(Reuters) - The family of Swedish DJ Avicii, who was found dead last week in Oman at the age of 28, said on Thursday that he struggled with life and “could not go on any longer.”
In their first comment on his death, the cause of which has not been disclosed, the family said in a statement: “He really struggled with thoughts about Meaning, Life, Happiness. He could not go on any longer. He wanted to find peace.”
The statement appeared to suggest that the electronic dance musician and producer took his own life. His U.S. publicist, Diana Baron, declined to comment further.
Avicii, whose real name was Tim Bergling, was one of the biggest stars of electronic dance music (EDM). He was found dead in Muscat, Oman, last Friday but no cause of death was released.
Avicii, known for international hits such as “Wake Me Up” and “Hey Brother,” announced in 2016 that he was retiring from touring, citing the demands of the lifestyle.
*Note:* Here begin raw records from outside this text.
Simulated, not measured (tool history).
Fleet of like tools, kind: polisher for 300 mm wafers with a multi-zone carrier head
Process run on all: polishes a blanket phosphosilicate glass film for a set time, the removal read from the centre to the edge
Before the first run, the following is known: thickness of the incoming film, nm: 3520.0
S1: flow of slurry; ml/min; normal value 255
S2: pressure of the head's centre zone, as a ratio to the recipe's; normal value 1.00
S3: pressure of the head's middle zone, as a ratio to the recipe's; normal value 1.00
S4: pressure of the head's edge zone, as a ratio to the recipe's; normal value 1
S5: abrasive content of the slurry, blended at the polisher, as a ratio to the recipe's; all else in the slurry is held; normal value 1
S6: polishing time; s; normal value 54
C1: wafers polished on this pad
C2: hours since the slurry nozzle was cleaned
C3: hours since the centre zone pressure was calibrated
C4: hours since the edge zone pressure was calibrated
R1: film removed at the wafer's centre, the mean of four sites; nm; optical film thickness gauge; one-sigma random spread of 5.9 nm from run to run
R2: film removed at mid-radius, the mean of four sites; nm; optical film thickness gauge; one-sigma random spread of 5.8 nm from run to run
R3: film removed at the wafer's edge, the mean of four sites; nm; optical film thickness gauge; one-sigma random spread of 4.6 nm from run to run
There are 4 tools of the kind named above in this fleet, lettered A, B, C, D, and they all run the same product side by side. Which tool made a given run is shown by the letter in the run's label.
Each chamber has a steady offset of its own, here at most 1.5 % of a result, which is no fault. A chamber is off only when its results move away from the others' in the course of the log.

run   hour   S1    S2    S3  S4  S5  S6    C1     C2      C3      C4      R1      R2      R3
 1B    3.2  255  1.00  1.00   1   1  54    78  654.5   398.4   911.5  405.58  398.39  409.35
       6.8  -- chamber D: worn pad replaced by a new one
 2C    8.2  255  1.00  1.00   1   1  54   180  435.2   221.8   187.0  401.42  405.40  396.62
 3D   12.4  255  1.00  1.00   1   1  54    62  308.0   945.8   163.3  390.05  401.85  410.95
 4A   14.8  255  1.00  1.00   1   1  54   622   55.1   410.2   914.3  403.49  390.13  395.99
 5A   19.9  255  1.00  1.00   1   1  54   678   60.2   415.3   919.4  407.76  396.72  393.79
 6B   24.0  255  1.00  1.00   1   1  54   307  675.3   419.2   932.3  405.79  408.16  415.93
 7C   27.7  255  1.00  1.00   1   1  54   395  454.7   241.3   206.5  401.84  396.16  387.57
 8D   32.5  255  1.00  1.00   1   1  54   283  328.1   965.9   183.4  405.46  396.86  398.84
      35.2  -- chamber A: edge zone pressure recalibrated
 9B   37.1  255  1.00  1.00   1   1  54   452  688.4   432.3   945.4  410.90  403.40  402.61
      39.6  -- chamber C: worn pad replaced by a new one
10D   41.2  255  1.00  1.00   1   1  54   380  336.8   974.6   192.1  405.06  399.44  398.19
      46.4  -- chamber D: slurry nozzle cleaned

“Our beloved Tim was a seeker, a fragile artistic soul searching for answers to existential questions. An over-achieving perfectionist who travelled and worked hard at a pace that led to extreme stress,” the family’s statement said on Thursday.
“When he stopped touring, he wanted to find a balance in life to be happy and be able to do what he loved most – music,” it added.
Avicii’s death shocked the music world, particularly in Europe.
Church bells played one of Avicii’s biggest hits in the Swedish capital Stockholm on Tuesday.